Funding

Revenue-Based Financing with Miguel Fernández of Capchase

How are experienced founders raising funds? What are the best options for financing based on the stage of the company? How did fundraising change in the last few years?

In this episode of the SaaS Open Mic, I speak with Miguel Fernández, the CEO and co-founder of Capchase. Capchase has raised almost a billion dollars to help SaaS companies grow faster with capital, insights, and tools. 

We speak about current drivers and tendencies in funding and fundraising, revenue-based financing, and the metrics that distinguish the fastest-growing companies.

Optimizing for less dilution

At a previous company, Miguel and his team faced challenges around payment terms. The team would often agree to flexible payments to increase conversion, but they needed the cash up front, to recover their CAC.

Eventually, we incentivized customers to pay upfront by giving them large discounts. That would affect our average contract value, it would affect our growth rates, ARR, and our valuation. It was a pain that we just thought we need to suffer.

Nowadays, founders are looking to avoid big discounts or selling big chunks of the company to investors.

Second, third, fourth time founders are optimizing for less dilution. They know the playbook of how to grow a company, and they know that there are many ways in which you can grow the company at the same speed without selling so much of the company along the way. 

Now, Miguel and the Capchase team are on a mission to help SaaS companies grow faster. 

Revenue-based financing

Revenue-based financing is a form of financing that provides capital upfront against monthly or annual recurring revenue (MRR or ARR).

[With revenue-based financing] you can really plan ahead. You’re going to know exactly how much money you’re gonna be paying back and how much money you can draw to continue to invest. 

The metrics that distinguish the fastest-growing companies

Miguel shares some of his insights after working with thousands of early-stage, high-growth SaaS startups.

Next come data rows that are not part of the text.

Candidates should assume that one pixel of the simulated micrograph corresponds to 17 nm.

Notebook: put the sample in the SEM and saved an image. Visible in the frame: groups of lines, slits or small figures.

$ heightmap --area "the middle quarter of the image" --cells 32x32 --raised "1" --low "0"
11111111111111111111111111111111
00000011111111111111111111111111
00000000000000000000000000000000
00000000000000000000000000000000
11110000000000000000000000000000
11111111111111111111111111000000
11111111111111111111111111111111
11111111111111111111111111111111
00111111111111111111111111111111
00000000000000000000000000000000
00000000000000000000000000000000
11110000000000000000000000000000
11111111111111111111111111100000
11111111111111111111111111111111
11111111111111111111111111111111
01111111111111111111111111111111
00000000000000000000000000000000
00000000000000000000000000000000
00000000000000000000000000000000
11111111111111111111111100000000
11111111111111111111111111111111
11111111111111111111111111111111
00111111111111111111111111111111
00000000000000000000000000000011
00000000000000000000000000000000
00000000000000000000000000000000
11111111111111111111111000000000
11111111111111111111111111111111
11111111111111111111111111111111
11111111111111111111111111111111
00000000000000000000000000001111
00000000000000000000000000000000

The fastest growing companies spend 35-50% of their top-line growth

What we’ve seen in over thousands of companies is that the best and fastest growing companies, the ones that last the longest, are the ones that spend between 35 to 50% of the top line growth. If they have their unit economics figured out, that spend actually returns many more dollars down the line in the form of ARR. 

The best companies have Net retention of over 100%. 

Next, Miguel highlights that the best companies focus as much on retention as on growth. 

The efforts focused on retention, get larger and larger over time. The best companies have an a net retention over 100%, that’s no surprise to anybody.

Adapting burn multiples is key 

Burn multiples are measured by taking your burn and dividing it by ARR growth over a certain period of time. The companies that have reacted the quickest, in the last four, or six months in terms of adapting burn multiples, are doing much better now.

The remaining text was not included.